Was the Board obliged to provide reasons for its decision?

  1. Since I have concluded that the Board made a decision under the Sentence Administration Act 2003 to make a report to the Minister in regard to the plaintiff and to include in that report a recommendation against parole it follows that the Board had to meet the obligations contained in s 107B. Thus the Board was obliged to give the plaintiff written notice of its decision as soon as practicable after the decision was made: s 107B(1). Furthermore, that notice should have included the reasons for the decision: s 107B(4).

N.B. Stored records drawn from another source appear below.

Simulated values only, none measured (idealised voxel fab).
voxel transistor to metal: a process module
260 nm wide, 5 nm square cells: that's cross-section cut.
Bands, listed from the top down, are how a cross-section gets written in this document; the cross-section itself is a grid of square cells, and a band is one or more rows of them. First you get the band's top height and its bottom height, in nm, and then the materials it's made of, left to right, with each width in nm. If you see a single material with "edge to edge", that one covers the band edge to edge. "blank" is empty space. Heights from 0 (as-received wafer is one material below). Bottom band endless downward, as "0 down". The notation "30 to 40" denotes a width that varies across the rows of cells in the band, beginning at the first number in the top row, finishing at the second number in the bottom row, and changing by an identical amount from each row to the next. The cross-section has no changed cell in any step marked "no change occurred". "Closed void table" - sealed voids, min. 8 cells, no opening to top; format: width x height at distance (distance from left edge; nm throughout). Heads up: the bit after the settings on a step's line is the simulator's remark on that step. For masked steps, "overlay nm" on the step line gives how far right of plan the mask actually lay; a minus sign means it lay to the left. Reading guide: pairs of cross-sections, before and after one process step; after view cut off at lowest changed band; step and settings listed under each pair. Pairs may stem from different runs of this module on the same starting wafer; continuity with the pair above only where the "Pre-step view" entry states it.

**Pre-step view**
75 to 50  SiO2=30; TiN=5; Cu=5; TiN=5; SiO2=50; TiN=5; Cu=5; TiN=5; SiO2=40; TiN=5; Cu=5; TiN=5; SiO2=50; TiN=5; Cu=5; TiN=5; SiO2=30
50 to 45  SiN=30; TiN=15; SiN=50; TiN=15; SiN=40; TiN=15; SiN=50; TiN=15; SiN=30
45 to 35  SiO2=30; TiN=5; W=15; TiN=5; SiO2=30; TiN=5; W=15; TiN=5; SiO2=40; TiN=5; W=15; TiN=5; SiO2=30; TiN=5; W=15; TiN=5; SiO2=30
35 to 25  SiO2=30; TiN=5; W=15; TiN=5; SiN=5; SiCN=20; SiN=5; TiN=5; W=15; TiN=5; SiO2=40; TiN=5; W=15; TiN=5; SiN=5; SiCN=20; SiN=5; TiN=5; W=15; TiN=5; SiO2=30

  2. As I have earlier noted, the Board declined to provide any reasons to the plaintiff when he requested them.  In doing so the Board did not seek to argue that the making of a report with recommendations was not a decision (as it did when these proceedings were heard), rather it stated that there was no statutory obligation to provide a report to the prisoner affected and that the rules of natural justice were excluded.  In my view neither of these can overcome the obligations created by s 107B.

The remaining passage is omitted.